# 3- vs 4-blade broadheads?



## Mrwintr (Jan 15, 2006)

I have had great luck with the 90 grain 4 blade Muzzy and the 75grain may give you too low of a FOC. The way I look at it is 4 blades gives you more cutting edge hence will tend to do more damage. Just my opinion though.


----------



## brokenblade (Nov 5, 2005)

I like as big a hole as i can cut. I used a 3 blade 100 grain this year and it worked great. Can't go wrong with 1 3/16 cutting diameter.


----------



## swackhamer (May 24, 2005)

Ive tryed all types of combos 3 blade vs 4 blade 85 to125gr. with 3 & 4 fletch all flew decent with tuning im sure theres alot of opinions out there 
I personaly use 125 gr muzzy 4 blades with a 4 fletch but 3 blades fly just as nice out of my setups 
Id sugjest to find one you like & tune with it awile.
(early on i contacted muzzy and i was told its basicly personal pref)


----------



## toxo (Jun 19, 2002)

*Muzzy toss up*

100 grains works just right for me for 20 years. 4 or 3 blade.........take your pick they fly just about the same........I prefer the 3 blade but The 4 blades fly beside the 3s. Why my head is locked into 3s I do not know.....I do not know, I do not know.........I guess I am just programed that way..........toxolot


----------



## Bert2 (Feb 16, 2003)

4-blade does more cutting but 3-blade would penetrate better, all else being equal. (Same weight, same diameter, etc.) However, all else usually isn't equal -- 4-blades usually have smaller cutting diameter and weights vary.

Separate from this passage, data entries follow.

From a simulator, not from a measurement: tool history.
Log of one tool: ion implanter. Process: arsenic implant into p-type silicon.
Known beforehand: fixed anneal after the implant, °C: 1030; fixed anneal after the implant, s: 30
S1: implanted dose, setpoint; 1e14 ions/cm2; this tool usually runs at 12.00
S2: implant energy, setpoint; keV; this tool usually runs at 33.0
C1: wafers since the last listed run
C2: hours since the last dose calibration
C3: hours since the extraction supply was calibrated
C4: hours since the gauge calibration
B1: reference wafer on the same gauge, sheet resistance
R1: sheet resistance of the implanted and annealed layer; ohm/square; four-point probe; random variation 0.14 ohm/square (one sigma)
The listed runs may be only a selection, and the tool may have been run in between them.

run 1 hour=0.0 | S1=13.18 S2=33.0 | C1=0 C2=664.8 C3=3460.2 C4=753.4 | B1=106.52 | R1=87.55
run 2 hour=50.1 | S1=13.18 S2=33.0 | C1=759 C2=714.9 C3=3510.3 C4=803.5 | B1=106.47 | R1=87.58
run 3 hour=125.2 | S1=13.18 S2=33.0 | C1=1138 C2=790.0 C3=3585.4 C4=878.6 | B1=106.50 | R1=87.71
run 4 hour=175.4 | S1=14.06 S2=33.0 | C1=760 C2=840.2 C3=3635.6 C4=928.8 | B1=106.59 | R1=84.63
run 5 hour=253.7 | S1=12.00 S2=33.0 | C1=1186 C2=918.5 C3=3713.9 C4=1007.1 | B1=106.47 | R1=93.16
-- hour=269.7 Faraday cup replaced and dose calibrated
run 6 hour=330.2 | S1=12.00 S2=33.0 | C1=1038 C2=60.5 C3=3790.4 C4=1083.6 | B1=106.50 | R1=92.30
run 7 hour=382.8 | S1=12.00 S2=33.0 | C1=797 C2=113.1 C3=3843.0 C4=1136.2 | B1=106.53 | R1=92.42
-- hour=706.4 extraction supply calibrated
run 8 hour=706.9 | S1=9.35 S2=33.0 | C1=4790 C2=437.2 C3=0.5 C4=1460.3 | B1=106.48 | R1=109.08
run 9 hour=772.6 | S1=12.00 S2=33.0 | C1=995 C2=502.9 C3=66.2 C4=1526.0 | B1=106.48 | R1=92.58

I wouldn't worry about "too much FOC" -- it's generally the more the better. More weight up front and/or more drag (fletch) on the back make a more stable arrow (all else being equal, of course!).

I'd suggest you focus more on total arrow weight, spine, how it tunes, and how the arrows actually fly with the broadheads.


----------



## dreamweaver0930 (Jan 15, 2006)

Thanks for all the good advice. It seems to be a concensus that the 3 blades fly the same as 4 blades. I heard that the 4 blades have more trouble with cross winds/breezes but that was years ago. I will most likely try the 100 gn (3 blades) and tune to that.


----------



## Bert2 (Feb 16, 2003)

4-blade does potentially have more wind planing because it has more blade area, or bigger wings on the front of the arrow (again, all else being equal!)


----------



## 00buck (Feb 23, 2003)

*Getthe new ones!*

The new RED short 4 blade model with the 1 1/8" cut would get my vote. If they penetrate anything like the slicktricks of the same specs they are gonna leave some big holes!


----------



## RobVos (May 23, 2002)

I prefer 4-blade heads.

They give more cutting without going overboard, and the entrance and exit wounds tend to open up much more due to the 4 flaps opening --even if the head is slightly smaller in cutting diameter.


----------



## CHAMPION2 (May 6, 2004)

I like 4 blade heads. Seem to tune a tad easier than 3 blade for me anyways.
I really like my 4 blade Muzzy 90 grain heads with 1 1" cut.


----------